Wednesday, January 26, 2000

By Donald Miller, Post-Gazette Senior Editor

YOUNGSTOWN -- The Butler Institute of American Art, long a repository of American painting, now embraces the 21st century with its new Beecher Center for Art & Technology, a $4.25 million three-story wing in contemporary design on the south side of the Butler's white marble Neoclassic temple.

The Butler Institute of American Art's new Beecher Center for Art & Technology will focus on technology in art in its exhibition space, auditorium, conference room and classrooms. The three-story, 28,000-square-foot addition, located on the south side of the museum's Neoclassic temple, cost $4.25 million to build. 

The 28,000-square-foot addition, with 19,000 square feet of new exhibition space, contains a 122-seat auditorium with a Dolby VII sound system, a large meeting/conference room and classrooms designed to bring students close to electronic art and what the Internet offers serious art students.

The wing is the brainchild of Butler director Louis A. Zona, who also teaches art at Youngstown State University next door.

The new facility offers enclosed and sky-lighted galleries, tan marble halls and high-tech components to usher in what Zona hopes will be a new era for American art and technology here. Zona is looking forward to increased international visibility for this fine museum, which is 75 miles from Downtown Pittsburgh.

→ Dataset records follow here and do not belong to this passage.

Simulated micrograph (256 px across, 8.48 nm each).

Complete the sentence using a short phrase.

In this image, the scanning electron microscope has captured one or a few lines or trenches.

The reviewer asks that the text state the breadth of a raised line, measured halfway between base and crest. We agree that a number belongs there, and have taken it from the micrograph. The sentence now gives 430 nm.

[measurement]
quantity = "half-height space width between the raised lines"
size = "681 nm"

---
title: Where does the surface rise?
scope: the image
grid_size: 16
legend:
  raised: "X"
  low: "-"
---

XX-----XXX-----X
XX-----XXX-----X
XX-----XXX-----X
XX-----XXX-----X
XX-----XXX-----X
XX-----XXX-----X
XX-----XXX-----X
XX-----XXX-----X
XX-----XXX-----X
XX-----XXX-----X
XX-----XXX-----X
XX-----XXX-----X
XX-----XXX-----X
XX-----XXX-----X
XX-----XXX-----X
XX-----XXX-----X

"This art is the future, and the Butler will be a part of that future," Zona said before Friday evening's dedication. "Some experts question the importance of technology in art and contemporary art itself, but to ignore it is silly. The kids who come here scream with pleasure when they see the gallery filled with video art by Nam June Paik, Korean-American father of video art.

"This is their world. From it we can only try to interest them further in the Butler's wonderful painting collection. The founder of this institute was dedicated to the art of his day and we can't be any less dedicated."

In 1987, the museum raised $4.5 million to construct Beecher Court, which filled in a garden between the original building's U-shaped wings. This time, a $3.25 million grant from the State of Ohio in conjunction with Youngstown State University was added to $1 million raised locally to finance the addition.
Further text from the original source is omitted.